Other News Materials 15 November 2008 22:52 (UTC +04:00)

World leaders on Saturday are ready to task finance ministers with drawing up recommendations for improving the regulation and functioning of financial markets, according to a G20 official reading from a draft agreement, AP reported.

New guidelines should be established by the end of March for discussion at a follow-up meeting in April, after President-elect Barack Obama takes over in the White House, the official said. The host nation of the next summit is not specified in the draft document, he said.

The official said leaders are close to giving their approval to the draft statement. He declined to be identified before the text is formally adopted.

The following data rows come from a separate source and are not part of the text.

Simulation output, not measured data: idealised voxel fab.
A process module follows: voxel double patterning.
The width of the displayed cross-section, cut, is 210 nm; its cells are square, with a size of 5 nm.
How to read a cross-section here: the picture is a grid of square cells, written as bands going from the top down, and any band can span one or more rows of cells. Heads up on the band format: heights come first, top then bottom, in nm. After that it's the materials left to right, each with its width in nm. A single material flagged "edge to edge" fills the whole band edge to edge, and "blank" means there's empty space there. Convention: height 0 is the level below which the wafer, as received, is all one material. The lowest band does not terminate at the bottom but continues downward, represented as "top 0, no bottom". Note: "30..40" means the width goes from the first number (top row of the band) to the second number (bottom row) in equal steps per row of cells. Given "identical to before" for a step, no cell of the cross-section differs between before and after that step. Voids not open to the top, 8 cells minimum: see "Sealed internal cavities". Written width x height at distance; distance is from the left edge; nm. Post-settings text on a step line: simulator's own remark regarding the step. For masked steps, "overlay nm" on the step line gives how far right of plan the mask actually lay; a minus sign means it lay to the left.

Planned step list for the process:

The text is divided into two parts. A five page document of principles calls for intensified government efforts at bolstering national economies, cooperation on international regulation of the financial system, reform of global structures to aide needy developing countries and a refusal of protectionism, the official said.

In an effort to avoid surprise calamities like the one now sweeping the globe, finance ministers will be asked for specific recommendations to review and align global accounting rules and improve the governance of the International Accounting Standards Board, the official said. That would included more effective accounting rules governing how companies value their assets, a weakness seen as partly responsible for the current financial crisis.

"We pledge.... to ensure that all financial markets, products and participants are regulated or subject to oversight," the draft document says, according to the official.

Leaders pledged to extend regulation to other market actors - such as hedge funds and derivatives - and governments intend to work together to protect themselves against "noncooperative" offshore tax havens, the official said.

"Regulators must ensure that their actions support market discipline, avoid potentially adverse impacts on other countries including regulatory arbitrage," the document says, according to the official.

Leaders are also seeking recommendations on changing how risk is rewarded in compensation practices and reviewing the governance and requirements of the international financial institutions. They also want a way of defining which financial institutions are crucial to the global economy.

Leaders agreed on closer cooperation for growth boosting policies "as deemed appropriate to domestic conditions," the official said.

A second five-page document, called an "action plan" looks at measures intended to improve transparency and responsibility, improve regulation, improve the trsutworthiness of markets, strengthen international cooperation and reform international institutions, the official said.

In the medium term, that would involve regulating rating agencies.